Planting Radishes, Snap Peas, and Swiss Chard

Planting Radishes, Snap Peas, and Swiss Chard
 

Just like home cooking, gardening has a special spot in my heart. My Korean grandparents used to plant all of these wonderful Korean things like perilla leaves, korean cucumbers and peppers. For some reason I never connected that as being a food source, since you could just go to the grocery store. Oh young Sara, little did you know the world they were opening up for you.

Friends, these three vegetables will be perfect in your fall garden, even if you're starting for the first time. Yes, you can grow things in the fall and even some things in the winter. The cold snaps in weather make everything a little bit sweeter and super yummy.
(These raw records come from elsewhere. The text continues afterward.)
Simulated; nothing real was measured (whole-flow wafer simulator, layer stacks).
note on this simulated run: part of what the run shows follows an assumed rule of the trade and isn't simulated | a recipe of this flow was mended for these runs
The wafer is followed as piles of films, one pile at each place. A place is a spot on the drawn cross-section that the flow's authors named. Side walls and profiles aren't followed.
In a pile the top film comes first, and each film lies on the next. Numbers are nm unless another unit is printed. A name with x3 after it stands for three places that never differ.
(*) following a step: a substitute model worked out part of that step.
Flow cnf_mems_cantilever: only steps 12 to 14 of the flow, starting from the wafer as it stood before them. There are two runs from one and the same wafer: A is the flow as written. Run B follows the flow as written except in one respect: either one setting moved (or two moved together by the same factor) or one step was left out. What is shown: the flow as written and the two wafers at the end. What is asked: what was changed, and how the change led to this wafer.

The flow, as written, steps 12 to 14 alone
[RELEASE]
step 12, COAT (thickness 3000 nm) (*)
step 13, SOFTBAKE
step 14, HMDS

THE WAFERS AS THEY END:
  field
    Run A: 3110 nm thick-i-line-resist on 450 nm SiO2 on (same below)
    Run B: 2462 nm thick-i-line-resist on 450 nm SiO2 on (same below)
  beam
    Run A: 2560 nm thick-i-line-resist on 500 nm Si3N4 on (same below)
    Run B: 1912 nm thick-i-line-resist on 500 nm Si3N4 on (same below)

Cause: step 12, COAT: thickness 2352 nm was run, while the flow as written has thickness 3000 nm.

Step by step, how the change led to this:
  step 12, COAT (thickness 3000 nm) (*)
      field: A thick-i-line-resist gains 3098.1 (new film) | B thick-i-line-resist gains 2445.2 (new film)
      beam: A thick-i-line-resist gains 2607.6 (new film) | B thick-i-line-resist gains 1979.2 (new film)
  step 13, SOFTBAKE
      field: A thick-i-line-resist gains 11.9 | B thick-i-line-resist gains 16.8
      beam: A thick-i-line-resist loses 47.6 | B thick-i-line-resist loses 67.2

I use a version of the Square Foot Gardening format when I garden, in order to get the most I can with the space I have. No matter how you garden, radishes, snap peas and swiss chard have a good success rate because you don't have to baby them. Every time you plant, add some compost to the soil to give the seeds nutrients they'll need.

Check the dates of when it's best to plant in your region. In Seattle, August to September is perfect. I also use this online almanac.

Now here's the Square Foot Gardening part. I looked up how many seeds per square foot needed to be planted, so that I'm not wasting seeds and use the optimal amount of space.

We have a big 10x2 square foot bed in the front where we will be planting the fall fall veggies. There's my husband in the back being a doll and mixing in the compost with the soil that was there from the summer garden.

Radishes are smaller root vegetables so I can plant 16 of them in one square foot. General rule of thumb for the depth is plant seeds about twice it's longest side. I put 2 seeds in each hole just in case one of them doesn't sprout.

Cover dirt over the seeds and water. I know. Captain Obvious over here, but make sure to lightly pack the dirt, so that when you water, the seeds aren't moving around. If it looks like rain in the forecast, then skip the watering, but seeds need to be moist to start sprouting. For the first few weeks, check the soil to make sure it is moist.  Since it's fall you most likely wont have to water everyday because of rainfall.

And this is why I love radishes. Only 5 days and look at these little cuties! In the right conditions, you could be eating radishes in about 25 days.

Looks like all the seeds ended up sprouting. These need to be thinned out so that there is 1 sprout per hole. If you leave them both in there, they wont survive because they will be fighting with each other, just like siblings in the car on a long road trip. Just gently pluck one out.

Fast forward and here you go! These are from my spring garden of this year, with the same seeds. (I didn't want to have a big build without a pay off for ya!)

Mmmm, spicy and crispy.

Now for the snap peas. It's the same deal with the radishes, except you will do 9 per square foot.

These are what the sprouts will turn into. Also from my spring garden this year.

Ta da! Your lovely seeds will turn into this in about 2 months.

Snap peas are vines, so you'll want to make sure you put something next to them that they can climb. If your trellis isn't tall enough, gently guide them back down.

Now it's time for the Swiss Chard! This is a plant that really benefits from the cold snaps. If you grow these in the summer, they can easily get a little bitter. These are bigger plants, so you only need 4 to a square foot.

What a sight of beauty. The color just pops like a jewel, especially when it can be drab this time of year. The lovely color is a good sign that this is nutritious too, so eat up!

Supplies
Radish, Sugar Snap Peas and Swiss Chard Seeds
Dirt
Compost
Water
 

Steps
1. Find out when the seeds should be planted in your area. In the Northwest, Aug - Sept is perfect to start your fall garden. 

2. Using the Square Foot Gardening method, figure out how many seeds to plant per square foot. 

3. Add compost to the soil that you'll be planting in, to get some nutrients back in that the summer garden used. 

4. Plant seeds about twice it's longest side to get the right depth. 

5.Cover plants and water until soaked. 

Tips

- If you have extra seeds, save them! You can store seeds, even after the sell by date. Keep them in a dry and cool place. Yes, next to your Merlot would be perfect!